A Review of “Slave Revolt in Jamaica, 1760-1761: A Cartographic Narrative”
Reviewers: Brian Millen and Hampton Dodd
Review Conducted: March 31st, 2022 - April 4th, 2022
Links:
- http://revolt.axismaps.com/
- The map itself can be found at http://revolt.axismaps.com/map/
Data and Sources
- Kinds of sources
- 18th century maps
- Geospatial data related to the events of the uprising
- Diaries
- Private correspondences
- Periodicals
- Military and administrative records
- Contemporary historical accounts
- Secondary historical accounts
- Full detailed list of sources can be found at http://revolt.axismaps.com/sources.html
Processes
- The base maps were geo-referenced using the geospatial data to provide rough latitude and longitude, so that the movement of the rebels could be spatiotemporally mapped onto the 18th century maps with regard to the topography of the country and the location of the estates where the attacks took place.
Presentation
- The 18th century maps of Jamaica are used to create a base map that the events are graphed onto. A system of symbology was created to make the map legible. A key was created to indicate how many soldiers were part of a given army or militia. Troop movement was visualized by color-coded moving lines, which show in space the temporal movement of a given force during a given duration of time. Clashes with rebels were signified by a symbol as well. All of this comes together to give the viewer a spatiotemporal map that gives textual descriptions of events on the timeline of the Jamaican slave uprising. These textual descriptions are given alongside the spatiotemporal maps that shows visually the movement of rebels in space. It is through this visualization that we are granted access to the strategic planning of the rebels.
Digital Tools
- Leaflet was used to create the maps depicting the movement of rebel militias in Jamaica over time. The creation of the maps was outsourced to a company called Axis Maps.’
Languages
- English
Review
The Slave Revolt in Jamaica, 1760-1761: A Cartographic Narrative digital memories project is an animated thematic map seeking to illuminate the spatial dynamics of the greatest slave insurrection in the eighteenth-century British Empire. Established with the support of the Mellon New Directions Fellowship, the National Humanities Center, Duke University, and Harvard University, principal investigator and curator Vincent Brown’s spatial history presentation offers viewers extensive, though not exhaustive, insight into the strategies employed by the rebels and the reciprocal tactics of the counterinsurgency. As such movements are visualized through color-coded moving lines throughout the map, viewers are provided a glimpse into the ways in which the island’s topography influenced and shape the course of the revolt and how the British military’s suppression of the revolt transpired.

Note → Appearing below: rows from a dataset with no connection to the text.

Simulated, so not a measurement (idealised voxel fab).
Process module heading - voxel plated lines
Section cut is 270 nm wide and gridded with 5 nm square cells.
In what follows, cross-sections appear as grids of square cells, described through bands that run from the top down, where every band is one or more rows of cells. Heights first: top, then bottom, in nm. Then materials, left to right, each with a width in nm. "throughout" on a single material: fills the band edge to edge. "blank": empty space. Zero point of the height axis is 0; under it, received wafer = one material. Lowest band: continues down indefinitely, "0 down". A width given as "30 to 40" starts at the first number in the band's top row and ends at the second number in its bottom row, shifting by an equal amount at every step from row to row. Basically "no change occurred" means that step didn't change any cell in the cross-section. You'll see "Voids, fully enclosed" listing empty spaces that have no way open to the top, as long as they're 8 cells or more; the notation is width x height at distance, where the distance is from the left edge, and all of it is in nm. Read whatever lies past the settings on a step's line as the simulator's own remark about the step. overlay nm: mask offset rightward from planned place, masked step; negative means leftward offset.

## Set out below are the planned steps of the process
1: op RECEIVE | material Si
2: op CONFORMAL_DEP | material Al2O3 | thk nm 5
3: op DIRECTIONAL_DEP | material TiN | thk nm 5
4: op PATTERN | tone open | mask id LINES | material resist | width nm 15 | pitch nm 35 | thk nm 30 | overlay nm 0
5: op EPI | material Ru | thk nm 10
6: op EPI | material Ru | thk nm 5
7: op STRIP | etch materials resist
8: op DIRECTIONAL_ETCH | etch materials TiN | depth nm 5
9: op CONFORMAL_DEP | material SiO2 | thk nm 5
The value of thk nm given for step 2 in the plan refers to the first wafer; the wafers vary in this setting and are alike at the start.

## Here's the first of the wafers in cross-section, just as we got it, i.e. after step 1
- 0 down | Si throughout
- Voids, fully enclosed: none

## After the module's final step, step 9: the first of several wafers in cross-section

Published in 2012 and seemingly rooted solely in the work of Vincent Brown and his association with a variety of scholarly collectives, the Slave Revolt in Jamaica, 1760-1761: A Cartographic Narrative project communicates exactly that which Brown intended to share in a highly effective and engaging system of storytelling. Despite the fact that certain links on the project’s website are currently broken, such as both “Home” and “Blog” in the navigation bar, the core cartographic element of Brown’s work is still in pristine condition, allowing users to intuitively scroll through time and space via the project’s Base Map from Tacky’s Revolt in St. Mary’s to final rumors of revolts on the Westmoreland Parish in October 1761. The Base Map, constructed from several adapted eighteenth-century maps in the creation of the Terrain Map and Estate Map that form the foundation for Brown’s cartographic narrative, offers fresh perspectives of these uprisings that could rarely be drawn from the unsympathetic historical accounts of the time, allowing for users to trace the rebel’s movement through space as to better “discern their strategic aims and to observe the tactical dynamics of slave insurrection and counter-revolt,” in the words of Brown.
Throughout the map, accounts of the revolt populate marked locations with excerpts from diaries, letters, military correspondence, newspapers, and recorded memories unearthed the period, bolstering and expanding the scope of Brown’s narrative. Accompanied by a symbology that works to differentiate fighting units, conspiracies, clashes, and judicial executions via a system of icons and color schemes, users can fluidly move through Brown’s masterful collection of visualized and interactive research in order to experience the contours of these rebel histories through a critical lens distanced from the slaveholder documents that have long held undue narrative authority over the memory of the 1,500 black men and women in revolt and the ways in which they expressed coordinated political intention through the lingering cartographic traces compiled through this project.
Brown concludes by noting that these spatial schemas are impossible to retrieve in their totality and must be considered as an impressionistic restructuring of lost histories. Irretrievably rooted in the maps and records of colonial geography and military logs, Brown is forthright with the inexorable limitations of this project and does well to challenge visitors to the project to reassess preconceived notions of slave revolts and engage with their historical imagination in order to better conceive a clearer picture of such significant insurrections as the Jamaica slave revolt in 1760.
In summary, Brown’s memory work does an excellent job excavating these histories, contextualizing them through a comprehensive and animated chronicle of events, and providing users with an engaging resource to spatially trace these narratives through time, thus accomplishing exactly that which the Slave Revolt in Jamaica, 1760-1761: A Cartographic Narrative project set out to achieve.